The Ethics and Anti-Corruption Commission boss Twalib Mbarak has noted that Kenya still has a long way to go in the war against corruption.
Speaking in an interview with Citizen TV, Mbarak said that the country has made significant progress in the fight against graft but it is difficult to attend to all cases in time because of the limited resources.
“One of the biggest problems we have is budgetary constraints. The money we are given is not enough. There is the issue of backlog, we are presented with over 5,300 cases a year yet we lack enough officers to assign to every case. a case is always assigned two officers. There is need to amend the law to have a threshold of which cases the EACC can handle but today we are in a very tight corner,” Mbarak said.

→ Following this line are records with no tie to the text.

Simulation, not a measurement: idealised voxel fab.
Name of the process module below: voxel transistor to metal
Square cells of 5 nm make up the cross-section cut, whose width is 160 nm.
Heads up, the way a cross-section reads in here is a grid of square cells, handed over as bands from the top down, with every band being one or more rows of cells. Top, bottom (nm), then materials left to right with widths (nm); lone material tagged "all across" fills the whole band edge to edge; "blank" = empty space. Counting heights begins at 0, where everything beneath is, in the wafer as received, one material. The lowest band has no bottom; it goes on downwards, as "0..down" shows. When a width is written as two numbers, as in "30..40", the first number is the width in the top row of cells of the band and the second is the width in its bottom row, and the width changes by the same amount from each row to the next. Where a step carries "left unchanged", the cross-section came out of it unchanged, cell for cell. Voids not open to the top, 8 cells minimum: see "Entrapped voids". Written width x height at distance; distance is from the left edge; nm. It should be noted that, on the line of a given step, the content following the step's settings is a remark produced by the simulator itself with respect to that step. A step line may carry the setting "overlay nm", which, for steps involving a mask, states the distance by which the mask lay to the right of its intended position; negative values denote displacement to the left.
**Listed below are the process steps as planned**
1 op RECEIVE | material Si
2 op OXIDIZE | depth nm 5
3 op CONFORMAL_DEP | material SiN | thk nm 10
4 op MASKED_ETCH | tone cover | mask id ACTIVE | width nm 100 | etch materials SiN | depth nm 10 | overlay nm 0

Aside from that, most individuals accused of corruption are of high social status who appear to be untouchable and ensure that their resources are equal to the prosecution’s.
“There are multiple issues that make us move very slowly in a corruption case. For the high level corruption case where the guy is untouchable or a ‘big fish’, he does not come with one lawyer, he comes with six refined lawyers in that case and everything you do you do is very systematic and we don’t have the calendar of events. Those things make the way we handle our cases very slow.
“In such cases the witnesses are compromised. A key witness involved in a case involved with millions of shillings and they are accused silently by being given something small to not appear in court. We have withdrawn cases as a result of witnesses disappearing,” Mbarak explains.
The EACC boss however blamed Kenyans for the many cases of corruption in the country.
This is because Kenyans always make wrong decisions when it comes to the choice of leaders they elect to office.
Mbarak said that whenever a corruption case is brought before EACC and DPP for probing, it always points back to the citizens.
“Many times, all the issues we found in the counties we are investigating are as a result of the citizen not doing a preliminary vetting of the type of person they are voting for. If we want to address corruption, we have to address the need to have a clean society culture, ” he stated.